FPSLREB Decisions

Decision Information

Summary:

The grievor grieved the employer’s decision to terminate her – the final-level grievance reply was issued on November 21, 2011 – the employer granted the grievance and returned the grievor to work – she wanted to bring issues related to her reinstatement to adjudication – the matter was not referred to adjudication until May 17, 2019 – the employer raised an objection to the timeliness of the referral – the bargaining agent assumed full responsibility for the failure to refer the grievance to adjudication in a timely manner – using the criteria in Schenkman v. Treasury Board (Public Works and Government Services Canada), 2004 PSSRB 1, the Board considered the interest of fairness to both parties – the grievor exercised due diligence in pursuing her grievance, and the delay referring it to adjudication rested entirely with the bargaining agent – however, the length of the delay was a significant factor – it was measured in years, was excessively long, and was far out of the ordinary – given the length of the delay, the Board accepted that there would be some prejudice to the employer were the extension of time granted – while the bargaining agent argued that the prejudice would be minimal, given that the grievor had two other related grievances awaiting a hearing, the Board found tenuous the connection between the termination grievance and the other two grievances – the grievor also had another avenue of recourse under s. 187 of the Federal Public Sector Labour Relations Act, which she exercised – the Board concluded that it was not in the interests of fairness to grant the extension of time to refer the grievance to adjudication.

Application dismissed.

Decision Content

Date:  20191219

File:  566-02-40448

 

  Citation:  2019 FPSLREB 126

 

Federal Public Sector

Labour Relations and

Employment Board Act and

Federal Public Sector

Labour Relations Act

Coat of Arms

Before a panel of the

Federal Public Sector

Labour Relations and

Employment Board

Between

 

NOELLE EDWARDS

Griefor

 

and

 

DEPUTY HEAD

(Canada Border Services Agency

 

Employer

 

Indexed as

Edwards v. Deputy Head (Canada Border Services Agency)

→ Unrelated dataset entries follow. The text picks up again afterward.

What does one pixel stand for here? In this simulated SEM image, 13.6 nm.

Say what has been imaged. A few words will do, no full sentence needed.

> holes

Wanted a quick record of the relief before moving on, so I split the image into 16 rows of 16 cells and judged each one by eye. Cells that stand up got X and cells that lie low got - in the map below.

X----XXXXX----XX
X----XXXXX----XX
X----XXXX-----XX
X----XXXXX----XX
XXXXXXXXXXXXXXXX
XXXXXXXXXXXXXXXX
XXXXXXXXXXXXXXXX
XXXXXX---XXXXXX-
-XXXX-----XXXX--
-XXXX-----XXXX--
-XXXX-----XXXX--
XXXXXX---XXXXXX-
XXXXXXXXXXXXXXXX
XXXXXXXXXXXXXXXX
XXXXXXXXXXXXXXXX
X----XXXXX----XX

In the matter of an individual grievance referred to adjudication

Before:  James R. Knopp, a panel of the Federal Public Sector Labour Relations and Employment Board

For the Grievor:  Christopher Schulz

For the Employer:  Richard Fader, counsel

 

Decided on the basis of written submissions,

filed June 12, 2019, and July 4, 2019.


REASONS FOR DECISION

I.  Background

[1]  On September 14, 2006, Noelle Edwards (“the grievor”) grieved that the Canada Border Services Agency (“the employer”) discriminated against her on the basis of disability. The grievance is numbered 79183 and has the file number 566-02-6477 of the Federal Public Sector Labour Relations and Employment Board (“the Board”).

[2]  On December 2, 2006, the grievor filed a grievance requesting a harassment-free workplace. It is numbered 79802 and has Board file number 566-02-6478.

[3]  On April 1, 2009, the grievor was terminated, and she filed a third grievance, to contest the termination. It is numbered 97391, has Board file number 566-02-40448, and is the subject of this decision. It will be referred to as “the third grievance” throughout this decision.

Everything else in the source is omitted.